The Iranians, according to their own plans, were supposed to produce a bomb many years ago. They had many problems and difficulties that delayed it. [Here, Steinitz smiled. Israel is believed to have been involved in cyber-attacks targeting Iran’s nuclear program, as well as in the assassinations of Iranian nuclear scientists.]

But now, despite all the problems and difficulties, the accidents, they got pretty close. And we believe, by the way, that there is a very reasonable solution to the problem.

What’s that?

Look, if you take the Iranian official statements, what they really want is to have civilian nuclear energy. What the world wants, Israel as well, is to be completely confident that they don’t have the capacity to produce the bomb. These two demands can be easily combined. Let them have nuclear electricity power stations and buy their fuel elsewhere. Why should Iran reject such a reasonable solution?

Israel has responded with skepticism to recent outreach efforts by Iranian President Hassan Rouhani. If Israel desires a diplomatic solution, surely this is the first step in that direction?

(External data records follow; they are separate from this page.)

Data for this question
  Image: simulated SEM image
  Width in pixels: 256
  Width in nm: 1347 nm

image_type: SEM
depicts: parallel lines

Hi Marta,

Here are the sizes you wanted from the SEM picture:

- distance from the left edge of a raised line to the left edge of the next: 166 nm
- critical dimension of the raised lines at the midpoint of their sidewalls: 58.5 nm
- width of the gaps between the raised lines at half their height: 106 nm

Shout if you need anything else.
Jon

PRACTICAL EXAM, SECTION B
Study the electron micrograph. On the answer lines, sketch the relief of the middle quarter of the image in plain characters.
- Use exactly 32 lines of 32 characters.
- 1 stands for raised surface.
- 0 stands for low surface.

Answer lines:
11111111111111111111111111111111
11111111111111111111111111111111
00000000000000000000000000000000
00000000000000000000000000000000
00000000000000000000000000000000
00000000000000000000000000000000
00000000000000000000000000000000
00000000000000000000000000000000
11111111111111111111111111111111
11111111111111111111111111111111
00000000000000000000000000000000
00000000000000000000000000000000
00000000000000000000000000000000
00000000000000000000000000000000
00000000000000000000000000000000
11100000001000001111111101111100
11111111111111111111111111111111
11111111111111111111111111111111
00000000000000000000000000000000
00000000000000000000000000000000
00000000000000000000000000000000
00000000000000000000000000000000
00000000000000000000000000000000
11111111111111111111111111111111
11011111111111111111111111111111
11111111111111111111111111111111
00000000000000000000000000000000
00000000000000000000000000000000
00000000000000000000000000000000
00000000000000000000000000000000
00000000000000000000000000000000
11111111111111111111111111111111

We are very skeptical because we know Rouhani. And Rouhani was in charge of the negotiations between Iran and Britain and France and Germany in 2003. And then he published a book a few years ago in which he explained how he cheated the West, how he understood that the West wanted to be appeased and wanted to have an immediate diplomatic achievement, and he therefore made some partial, tangible, but not extremely significant concessions and, according to his book, by this he saved the Iranian nuclear project from a possible military attack in 2003, and also from partial economic sanctions.

Is a military strike a viable tactic for delaying or destroying Iran’s nuclear program, and would the outcomes be less bad than Iranian nuclear capacity or even having the bomb?

I want to make it clear that I am not elaborating about what Israel can do or should do militarily. But, generally speaking, the Iranians feel vulnerable to a military attack. They know that no nuclear industry on the face of the earth can be made immune to a massive and accurate air raid, even if it is under ground. And they feel extremely vulnerable, especially in regard to America. Therefore, we say that in addition to the very significant economic sanctions, a credible military threat would add to the chances to convince them, to force them, to give up entirely.

Other countries have nuclear weapons, including your own. Why isn’t containment a viable option for a nuclear-armed Iran?

First of all, we don’t want to elaborate about what Israel is doing or having. We have a very clear policy of ambiguity. You cannot compare Iran to other reasonable democratic governments, like France or the United States or Britain, or even governments like India or Pakistan. If Iran were to obtain nuclear weapons, it would be the first time in human history that a religious fanatic regime will obtain nuclear weapons. Secondly, if they will do so, they will totally break the Non-Proliferation Treaty. This may well be the end of the NPT, and many other countries that are committed to the NPT, like Saudi Arabia and Egypt and maybe even Turkey and others, will follow.

Does Prime Minister Benjamin Netanyahu believe that an independent Palestinian state is in Israel’s best interests?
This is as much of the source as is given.